12.16.2005

there's still hope

rob had some news when he got home today.

the detailer had finally gotten in touch with him around 3pm today. what he's hoping to do is to issue rob orders to go to XO training (executive officer training, 2nd in command to you civilians). if those orders have a report date of april '06, then rob's name will be removed from the pot of many selections. (he had 18 months of shore duty remaining, that's a lot of time to send someone to iraq to fill a spot.) with only 4 months until reporting to XO training, there's not a lot they can do to screw you over.

the detailer is working really hard to get rob's name off this assignment.

rob has actually screened for xo. there's lots of lieutenant commanders that have screened for xo but they're on reserve, only to go to XO training if absolutely needed. i can't remember the phrase for them...hmmm. so the detailer is thinking to send one of those guys instead of a guy who fully screened. hope that makes sense. my emotions have been up, down & all around today.

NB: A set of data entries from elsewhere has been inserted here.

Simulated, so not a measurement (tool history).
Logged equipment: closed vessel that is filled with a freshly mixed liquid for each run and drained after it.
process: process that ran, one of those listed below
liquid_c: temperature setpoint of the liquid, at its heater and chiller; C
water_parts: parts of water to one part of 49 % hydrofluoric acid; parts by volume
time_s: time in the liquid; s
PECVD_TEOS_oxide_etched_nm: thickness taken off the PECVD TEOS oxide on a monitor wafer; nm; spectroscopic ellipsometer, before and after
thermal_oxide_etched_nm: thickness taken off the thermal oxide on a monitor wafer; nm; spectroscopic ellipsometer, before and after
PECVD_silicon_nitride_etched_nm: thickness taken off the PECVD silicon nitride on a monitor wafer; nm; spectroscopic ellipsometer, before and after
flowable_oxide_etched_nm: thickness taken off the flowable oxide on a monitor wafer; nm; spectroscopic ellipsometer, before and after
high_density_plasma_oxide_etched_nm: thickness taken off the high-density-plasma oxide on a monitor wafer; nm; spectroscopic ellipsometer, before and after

after i got the news, i cried a bit. i think i was in shock, a lot of the day is kind of a blur. took reese to school...90 minutes late. wish they would publish a policy about how preschool students should handle late-start scheduling BEFORE they actually have to have a late start. arg. but reese got to play with her friends and didn't even realize she was only there for an hour. thank god! i couldn't have handled carrying her AND cade out to the car kicking & screaming.

rob and i have talked and if he does get sent to a sub out of pearl harbor or guam, i would stay in the 48 states and he would go on alone. i have absoluetly no desire to visit guam, let alone live there (aren't there some frickin' huge bugs there?) and living on an island like hawaii makes me feel claustrophobic. there's no where to go! except around this island or that island. i'm not much of a beach person anyway. i'd just age really fast, freckley skin doesn't stay pretty in the tropics.

an xo tour is 22 months (give or take). if rob does get sent to an island, i would probably sell this house in CT and rent a house in iowa, close to my parents. i would like to let my kids get to know my family more. as it is, reese remembers uncle chris & aunt sharon but they really only spend an afternoon or 2 when we visit. and i would like to be around to help out my parents more. who am i kidding, they'd probably end up helping me out. now that i think about it, i could use some support, dammit.

a teeny part of me hopes he does get hawaii. it would be neat to fly out once in a while to see him and that means he'd be doing pacific ocean tours...port calls in singapore, austrailia (!!). i asked rob about tahiti and he just laughed.

i really do think this is going to turn out ok. rob will end his shore duty early but to avoid iraq, i think it might be worth it.

thanks for all your prayers & thoughts :)

1 comment:

Heather said...

The situation sounds optimistic, at least. I really hope he can avoid Iraq, Sarah. Still keeping my fingers crossed for you.